Here at Scene we’re always open to the occasion hatchet-job, smear, and/or humiliating dig at a public figure. But, hey now, there is a limit to these things. Physical violence is something we’d never advocate; once you get all belligerent in a potentially felonious fashion, shit gets real. A local college student is learning that the hard way.
Police showed up at Lorain County Community College on Monday looking for 19-year-old Shaquille Brown. He came to the notice of authorities after a teacher reported an off-handed and boneheaded threat Brown dropped in class, according to Newsnet5.

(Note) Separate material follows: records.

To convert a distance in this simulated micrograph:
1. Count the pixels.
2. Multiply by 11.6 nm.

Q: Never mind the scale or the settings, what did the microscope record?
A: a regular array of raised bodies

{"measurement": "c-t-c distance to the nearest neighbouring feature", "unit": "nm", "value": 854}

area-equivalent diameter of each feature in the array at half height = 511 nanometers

According to the professor’s account in the police report, Brown blurted out while working in a group, “can we leave, because Romney is in town and I want to go shoot him.”
The professor then said she told Brown she was stunned by the comment and that she had to report him to campus security.
Joke? Serious threat? When police arrived, Brown seemed pretty surprised, offering this as a defense: “I didn’t even have a gun to do it.” We’re guessing he was just playing, probably couldn’t handle another moment of the endless flip-flopping bullshit stream that’s been gushing from the Republican presidential candidate since his murder-boner for elected office first manifested itself around age nine. But that doesn’t really occasion a threat of violence.
Elyria police took Brown into custody. The Secret Service sent an agent to interview the suspect. Mitt Romney continues to be high-def advertisement for everything that’s wrong with America politics.
This article appears in Oct 31 – Nov 6, 2012.

This is just outrageous. Young people say this kind of thing all the time. It’s called hyperbole, which any teacher oughta know.
So look at the racism here. The black youth gets picked up by police. Tagg Romney threats to punch the president and he gets…a free pass.
Back in the late 1980’s while stationed on Ramstein AFB in Germany, a young Airman wanted the day off to see the Queen of England as she was visiting. The young man was told he had to work and was denied going. He said “Oh Well, I would have killed her anyway ” in a joking manner and accepted his responsibilities and went to work. He was summarily arrested and given a Dishonorable Discharge along with 5 years at Leavenworth just because he was upset and make a stupid remark. Whats wrong here ?
Mr. Swenson, is this a news piece or an opinion piece? If it’s a news piece, you’ve failed miserably by interjecting your opinion. If it’s an opinion piece, you’ve failed miserably by not giving examples to support your position. Perhaps it’s time to consider another line of work.
@ Joe…It’s neither…
It’s Scene for ‘effs sake…
Not the New York Times….
Lighten up there bro….
@joe18750 I think you’re missing the point of a news blog . . .
You can’t say your going to shoot someone, whether you are joking or not. Mr Brown is learning a valuable lesson.
Perhaps he will get lucky and have this felony charge dismissed. My gues is that he might but not without learning that political dissent is open and welcome in America – but jokes about assassination attempts are not.
I recommend that all of the other posters on this board that believe they can “joke” about shooting someone, and specifically a presidential candidate, to provide their full name, date of birth, address, and telephone number in a post here on this site and make the same “joke”.
Let’s just see what happens, future felons.
now that’s funny !
@Mr. Swenson, I think you’re missing the point of journalism and journalist standards.
@joe18750 . . . the news blog is an aggregation site with links and recaps of other reported news from the cycle paired with our own opinion, analysis and jokes. Lots of jokes. By all means disagree with the opinions in there (or lack of), and when the jokes are bad, we’re fair game. Bad jokes are the worst. But don’t misconstrue the basics of the format and use that as justification to soapbox from the sidelines about standards. We’ve been known to have those too. For the future, the print product we put out has a more standard delineation between news and opinion. Hope this clears things up. And thanks for reading.
@Mr. Swenson, Right. So basically it’s a modern construct that allows you do whatever the heck you want, without any standards. Got it. Another indication that “change” is not synonymous with “improvement”. A particular presidential term seems to demonstrate the concept, exceptionally well.